Understanding the performance costs of hub execution.

brianh · 2022-09-23 13:56

Hi all. I'm new to the P2 and could use some help understanding this from a code execution time and predictability standpoint.

For my P1 project, I needed a relatively small amount of code with very low latency (<400 ns in many areas). I followed the "typical" model of writing PASM code for cog RAM with tight loops and pin wait code, and only used Spin1 to provide some simple start/stop/configure cog semantics and hub "mailbox" message passing. I'm sure we've all seen this model for coding on both the P1 and P2.

For my P2 project, I have more head room on the latency side, and my application is much more complicated. This makes me want to write much more code in Spin2 and use PASM2 much more sparingly. I'd like to try to have cog execution/RAM only used for running inline PASM2 code that is put in as an optimization, and probably also for code that is interrupt triggered (though, I don't really understand P2 interrupts and events very well, yet). I'll use smart pins too, and would prefer to manage them from Spin2.

I think this means that my code's critical sections will incur only the performance cost of moving them to cog RAM each time they execute, or the performance cost of hub execution if the compiler doesn't move them. Is this correct? How do I choose between these two options, and is there a straight-forward way to measure this cost and have it be predictable? Also, in cases where this performance cost is not tenable, is an event/interrupt handler that permanently resides in cog RAM the right solution? How to set those up and how do I also measure the performance overhead for that code?

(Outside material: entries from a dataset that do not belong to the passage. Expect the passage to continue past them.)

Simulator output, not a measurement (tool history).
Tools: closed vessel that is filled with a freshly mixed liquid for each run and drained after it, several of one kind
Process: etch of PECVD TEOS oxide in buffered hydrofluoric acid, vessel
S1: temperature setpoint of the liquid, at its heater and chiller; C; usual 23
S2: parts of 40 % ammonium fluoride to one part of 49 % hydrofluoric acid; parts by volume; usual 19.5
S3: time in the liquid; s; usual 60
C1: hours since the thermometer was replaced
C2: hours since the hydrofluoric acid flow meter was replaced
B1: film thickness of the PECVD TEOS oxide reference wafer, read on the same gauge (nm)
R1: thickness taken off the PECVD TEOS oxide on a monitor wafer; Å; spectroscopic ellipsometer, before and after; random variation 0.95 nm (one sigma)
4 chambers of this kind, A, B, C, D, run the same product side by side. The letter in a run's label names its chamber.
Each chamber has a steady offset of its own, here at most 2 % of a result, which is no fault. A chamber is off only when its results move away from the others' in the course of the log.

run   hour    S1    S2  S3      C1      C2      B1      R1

Really, my goal here is to make the best use I can of Spin2 so that my code is simpler and easier to maintain in all the non-critical places. How best to do that, while cleanly integrating PASM2 for critical sections, and understanding my performance trade-offs and implications- that is the crux of my question. Also, I'm very happy to be pointed to existing, relevant, parts of the P2 documentation for the answer, too.

Best.

pik33 · 2022-09-23 14:25

Hub execution in a P2 is the same speed as cog execution, except:

you cannot use FIFO, as it is used by the hub execution itself (and makes it fast)
several instructions, mainly jumps, (and then loops) are slower, as the jump if taken, needs to reload the FIFO
skipf doesnt work any faster than stadard skip
you can not have interrupts (at least using Flexprop, I don't know how Propeller Tool handles this)
maybe there are several other restriction I can't remember now

When using Flexprop you can insert PASM code in 2 ways: either make the compiler to move the asm code to the cog and execute it from there, or inline it into the hub ram program.

As flexprop can compile Basic and C you can also consider using one of these languages too.

Wuerfel_21 · 2022-09-23 14:26

The answer depends on wether you're using the official Spin2 compiler or flexspin.

The normal ORG/END block in Spin2 will always load the code into cog RAM, at the cost of 1 clock cycle per instruction every time the block runs. Official spin will also add 2(?) cycles per local variable that's in scope.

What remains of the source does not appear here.